Alumni Father’s Day Special: Anthony and Eva-Marie Mancuso
Children of alumni are now in their own leadership roles in the state and experiencing the program they heard about through their parent's stories.
Whether we acknowledged it at the time or not, for many of us, our first act of selfless service grew from the kindness and compassion we observed in our parents. With Father’s Day this weekend it’s natural for us to remember the great influence our Dad’s had on us as children and the impact he still has on us today.
Children of alumni are now in their own leadership roles in the state and experiencing the program they heard about through their parent’s stories. For this special Alumni Interview Series, we asked children to share how their father’s experience influenced and inspired their experience in LRI.
Anthony J. Mancuso Sr. was a retired Providence Police Department Colonel and a graduate of the 1988 Theta Leadership Rhode Island Class. Colonel Mancuso passed away on September 5, 2008. 30 years after he graduated from LRI, his daughter, Eva-Marie Mancuso began her own experience as a member of the 2018 Xi II Leadership Rhode Island Class.
Eva-Marie Mancuso (2018 Xi II)
Did your father’s experience in the program influence your decision to apply?
My Dad was a quiet, contemplative leader. He frequently had individuals from different backgrounds and points of view together all with a common purpose. He commented many times about how much he learned from his LRI experience and encouraged me to take the time to participate. Of course, I was always too busy, booked, tired to follow his advice! Here I am 30 years later relishing in the experience. He always sits on my shoulder during our discussions.
How would you describe your father’s leadership style?

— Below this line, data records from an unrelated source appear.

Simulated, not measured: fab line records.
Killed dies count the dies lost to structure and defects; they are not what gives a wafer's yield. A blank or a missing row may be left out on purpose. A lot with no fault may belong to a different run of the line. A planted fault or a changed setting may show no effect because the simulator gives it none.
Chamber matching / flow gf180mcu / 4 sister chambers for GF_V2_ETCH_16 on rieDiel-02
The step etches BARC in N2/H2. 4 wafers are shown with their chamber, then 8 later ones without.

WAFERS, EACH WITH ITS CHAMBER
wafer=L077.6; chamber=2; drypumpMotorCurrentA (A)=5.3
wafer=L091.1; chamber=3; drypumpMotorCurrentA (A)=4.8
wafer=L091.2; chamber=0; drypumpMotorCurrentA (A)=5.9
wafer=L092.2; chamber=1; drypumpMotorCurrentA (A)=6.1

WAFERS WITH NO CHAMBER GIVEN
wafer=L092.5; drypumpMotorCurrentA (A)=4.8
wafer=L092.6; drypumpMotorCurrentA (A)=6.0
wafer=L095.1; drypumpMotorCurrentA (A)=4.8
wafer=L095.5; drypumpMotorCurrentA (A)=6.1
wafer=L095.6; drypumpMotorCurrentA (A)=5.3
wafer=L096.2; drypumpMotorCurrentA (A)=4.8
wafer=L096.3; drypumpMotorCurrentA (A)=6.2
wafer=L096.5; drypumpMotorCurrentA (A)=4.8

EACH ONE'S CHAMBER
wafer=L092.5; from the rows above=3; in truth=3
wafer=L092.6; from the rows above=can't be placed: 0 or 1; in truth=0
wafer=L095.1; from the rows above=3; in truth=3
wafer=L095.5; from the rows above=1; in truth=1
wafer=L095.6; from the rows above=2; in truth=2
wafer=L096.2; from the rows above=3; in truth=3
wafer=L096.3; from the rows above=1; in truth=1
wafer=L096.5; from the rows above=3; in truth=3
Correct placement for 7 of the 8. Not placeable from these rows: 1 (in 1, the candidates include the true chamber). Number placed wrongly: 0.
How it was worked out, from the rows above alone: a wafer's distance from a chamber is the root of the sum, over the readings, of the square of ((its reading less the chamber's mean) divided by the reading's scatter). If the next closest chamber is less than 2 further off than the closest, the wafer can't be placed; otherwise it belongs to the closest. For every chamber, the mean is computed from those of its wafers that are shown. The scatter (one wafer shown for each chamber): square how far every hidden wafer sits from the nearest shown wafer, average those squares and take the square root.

Knowing what I know now about the definition of Leaders as Hosts my Dad was one of the finest examples LRI has had. He clearly was the boss but drew from those he trusted and respected when making decisions. He also lea by example. His love and gentleness didn’t always come out when the public saw him in his job as State trooper or Providence police chief, however, those who had the good fortune to know him, work for him, play for him knew that he was sincere and loving. He had a leadership style that demonstrated confidence, honor, and integrity.
I like to say that my Dad saw the world in black and white UNTIL my teenage years. We argued about everything from politics to family but always with respect and reverence. He taught me, unconditional love.
Happy Father’s Day from LRI!
May your children catch a glimpse of your love for them through your eyes.
May you catch a glimpse of your children’s love for you through theirs.